From 56e7f7326155c5ed73f22a444a546f2e7054af7f Mon Sep 17 00:00:00 2001
From: Peter Geoghegan <p...@heroku.com>
Date: Tue, 2 Sep 2014 18:16:41 -0700
Subject: [PATCH 3/5] Rename items in Tuplesortstate/SortSupport/varlena.c

Per feedback from Robert Haas.
---
 src/backend/commands/analyze.c         |  2 +-
 src/backend/executor/nodeMergeAppend.c |  2 +-
 src/backend/executor/nodeMergejoin.c   |  2 +-
 src/backend/lib/hyperloglog.c          |  2 +-
 src/backend/utils/adt/varlena.c        | 57 ++++++++++++++++----------------
 src/backend/utils/sort/tuplesort.c     | 60 +++++++++++++++++-----------------
 src/include/lib/hyperloglog.h          |  2 +-
 src/include/utils/sortsupport.h        | 40 +++++++++++------------
 8 files changed, 84 insertions(+), 83 deletions(-)

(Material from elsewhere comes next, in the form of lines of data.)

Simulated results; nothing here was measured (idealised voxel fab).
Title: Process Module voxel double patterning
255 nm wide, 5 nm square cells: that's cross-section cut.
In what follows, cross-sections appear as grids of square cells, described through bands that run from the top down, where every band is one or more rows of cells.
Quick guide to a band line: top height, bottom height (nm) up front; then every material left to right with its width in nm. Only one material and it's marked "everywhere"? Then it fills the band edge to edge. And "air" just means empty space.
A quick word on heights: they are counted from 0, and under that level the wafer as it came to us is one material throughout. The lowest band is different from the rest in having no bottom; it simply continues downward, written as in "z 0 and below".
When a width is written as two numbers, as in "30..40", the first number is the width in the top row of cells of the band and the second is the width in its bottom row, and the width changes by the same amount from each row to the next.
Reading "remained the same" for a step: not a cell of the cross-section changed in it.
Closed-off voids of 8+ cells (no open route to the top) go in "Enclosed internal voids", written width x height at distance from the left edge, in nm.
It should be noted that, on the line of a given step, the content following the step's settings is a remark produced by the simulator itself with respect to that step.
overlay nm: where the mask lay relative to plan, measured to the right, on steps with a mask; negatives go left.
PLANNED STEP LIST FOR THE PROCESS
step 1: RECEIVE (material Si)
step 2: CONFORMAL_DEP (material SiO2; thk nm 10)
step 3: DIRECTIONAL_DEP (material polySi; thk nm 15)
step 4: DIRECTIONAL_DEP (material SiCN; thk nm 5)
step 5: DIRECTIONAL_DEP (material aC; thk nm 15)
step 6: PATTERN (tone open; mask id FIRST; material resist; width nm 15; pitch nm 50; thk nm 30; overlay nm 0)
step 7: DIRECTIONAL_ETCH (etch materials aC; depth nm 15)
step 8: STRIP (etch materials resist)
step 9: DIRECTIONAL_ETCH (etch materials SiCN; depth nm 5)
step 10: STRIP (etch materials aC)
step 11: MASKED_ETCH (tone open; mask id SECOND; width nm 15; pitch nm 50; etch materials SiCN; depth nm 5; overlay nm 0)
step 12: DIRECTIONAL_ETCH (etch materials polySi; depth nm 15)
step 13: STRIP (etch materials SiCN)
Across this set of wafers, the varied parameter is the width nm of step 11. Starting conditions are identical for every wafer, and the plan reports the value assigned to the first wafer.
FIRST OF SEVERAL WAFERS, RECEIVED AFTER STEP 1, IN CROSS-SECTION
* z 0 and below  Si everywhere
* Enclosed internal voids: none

diff --git a/src/backend/commands/analyze.c b/src/backend/commands/analyze.c
index adf4b8c..6f5c59c 100644
--- a/src/backend/commands/analyze.c
+++ b/src/backend/commands/analyze.c
@@ -2297,7 +2297,7 @@ compute_scalar_stats(VacAttrStatsP stats,
 	 * are required for MCV slot generation.  Supporting that optimization
 	 * would necessitate teaching compare_scalars() to call a tie-breaker.
 	 */
-	ssup.position = sortKeyOther;
+	ssup.abbrev_state = ABBREVIATED_KEYS_NO;
 
 	PrepareSortSupportFromOrderingOp(mystats->ltopr, &ssup);
 
diff --git a/src/backend/executor/nodeMergeAppend.c b/src/backend/executor/nodeMergeAppend.c
index 677a953..1e7a6dc 100644
--- a/src/backend/executor/nodeMergeAppend.c
+++ b/src/backend/executor/nodeMergeAppend.c
@@ -144,7 +144,7 @@ ExecInitMergeAppend(MergeAppend *node, EState *estate, int eflags)
 		 * representation as they're pulled up, so opt out of that additional
 		 * optimization entirely.
 		 */
-		sortKey->position = sortKeyOther;
+		sortKey->abbrev_state = ABBREVIATED_KEYS_NO;
 
 		PrepareSortSupportFromOrderingOp(node->sortOperators[i], sortKey);
 	}
diff --git a/src/backend/executor/nodeMergejoin.c b/src/backend/executor/nodeMergejoin.c
index 39f0ff1..030de88 100644
--- a/src/backend/executor/nodeMergejoin.c
+++ b/src/backend/executor/nodeMergejoin.c
@@ -235,7 +235,7 @@ MJExamineQuals(List *mergeclauses,
 		 * because there is no convenient opportunity to convert to alternative
 		 * representation.  Only elide fmgr trampoline where supported.
 		 */
-		clause->ssup.position = sortKeyOther;
+		clause->ssup.abbrev_state = ABBREVIATED_KEYS_NO;
 
 		/* And get the matching support or comparison function */
 		Assert(clause->ssup.comparator == NULL);
diff --git a/src/backend/lib/hyperloglog.c b/src/backend/lib/hyperloglog.c
index 4db42bf..1157e9a 100644
--- a/src/backend/lib/hyperloglog.c
+++ b/src/backend/lib/hyperloglog.c
@@ -14,7 +14,7 @@
  * A sparse representation of HyperLogLog state is used, with fixed space
  * overhead.
  *
- * The copyright term's of Ohno's original version (the MIT license) follow.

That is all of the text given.